The Liberal Party and the National Party, which remembers the good old days when 5,000 persons and 100,000 sheep were accepted as part of a rural electorate, now oppose the changes made to repeal early closing of the electoral rolls. They oppose changes to amend provisional voting laws. In my electorate, and it would be the same in everyone's electorate, you would have 1,800 people apply for a provisional vote—they had changed their address at the last minute but they lived within the electorate and they were able to provide an electricity bill or some other identification. Increasingly, because of the Liberals' 2006 changes, more and more people were cut off between 2007 and 2010. In my electorate—it is typical of what happened across Australia—of the 1,800 people who applied, only 370 got their vote. Some shocking things have happened recently. I cited the electoral experts before—Professors Mackerras, Hughes and Costar—and they agreed that the existing laws were partisan and unfair and bad for our democracy. No-one can say, having gone to the last election with these issues in front of us, that we do not have a mandate for this measure. We have a compulsory voting system in Australia and it is disturbing to me, as it should be to every Australian, that, with a democracy like ours and compulsory voting, 2½ million Australians at the last election did not exercise a vote. It is the responsibility of this parliament to look at the fact that 1.5 million of the 15.5 million people who should have been on the electoral roll at the last election were not. The integrity that the members for Mackellar and Indi spoke about so passionately is not a matter of excluding as many Australians as you can—it is a matter of seeing that the electoral roll is current, accurate and, yes, has integrity as a result of including as many Australians as possible.

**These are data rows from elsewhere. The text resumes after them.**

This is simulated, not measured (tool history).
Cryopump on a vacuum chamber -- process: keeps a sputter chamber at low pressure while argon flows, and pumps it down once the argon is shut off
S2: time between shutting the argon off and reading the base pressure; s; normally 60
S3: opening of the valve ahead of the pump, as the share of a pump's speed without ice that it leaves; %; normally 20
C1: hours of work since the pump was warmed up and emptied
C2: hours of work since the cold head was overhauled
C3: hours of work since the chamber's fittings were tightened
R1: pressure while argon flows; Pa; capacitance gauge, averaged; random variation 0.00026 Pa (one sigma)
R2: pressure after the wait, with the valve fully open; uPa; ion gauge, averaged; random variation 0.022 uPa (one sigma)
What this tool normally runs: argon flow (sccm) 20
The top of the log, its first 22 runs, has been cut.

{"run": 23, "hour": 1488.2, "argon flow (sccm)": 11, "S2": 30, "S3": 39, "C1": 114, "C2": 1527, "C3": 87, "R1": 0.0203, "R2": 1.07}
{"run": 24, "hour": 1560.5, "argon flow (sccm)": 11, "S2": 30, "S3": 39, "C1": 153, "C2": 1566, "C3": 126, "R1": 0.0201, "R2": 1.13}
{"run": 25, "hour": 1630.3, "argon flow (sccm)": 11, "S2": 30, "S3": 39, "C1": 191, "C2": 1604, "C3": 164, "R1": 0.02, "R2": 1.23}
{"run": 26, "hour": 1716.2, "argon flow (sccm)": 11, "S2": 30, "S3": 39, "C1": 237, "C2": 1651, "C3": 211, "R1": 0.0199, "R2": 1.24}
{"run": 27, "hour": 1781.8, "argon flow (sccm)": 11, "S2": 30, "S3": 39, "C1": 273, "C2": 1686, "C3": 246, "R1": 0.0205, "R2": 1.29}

My colleague the member for Banks, who is the Chairman of the Joint Standing Committee on Electoral Matters, neglected to point out one other political factor. Not only do we have the Electoral Commission, the government, others in the House and independent electoral experts supporting this legislation, but we also have the governments of New South Wales and Victoria supporting it. Excuse me, but as far as I understand it they are both of the conservative hue. Mr O'Farrell is the Premier of the New South Wales and Mr Baillieu is the Premier of Victoria. Neither of those two gentlemen or their governments seem to share the prejudices of the members for Mackellar and Indi. They do not seek to overturn the attempts to enfranchise as many Australians as possible—or, in their cases, as many Victorians or New South Welshman as possible. They are quite happy with these changes—changes accepted with the more rational support of people like Morrison, Ronaldson and Scott, who were on this committee previously.

Over time, the changes will see more Australians on the electoral roll. That will ensure its integrity. If there is any attempt to enrol people unfairly or illegally, this should be looked at by the Electoral Commission and by the Australia Federal Police. As I have said on previous occasions, attempts to look at this kind of behaviour have been minimal at best. In fact, most of the 72 cases were of people in northern New South Wales who were trying to get drivers licences in Queensland and had nothing to do with trying to rort electoral procedures. These are very great amendments and a great progress towards democracy of which this government can be very proud.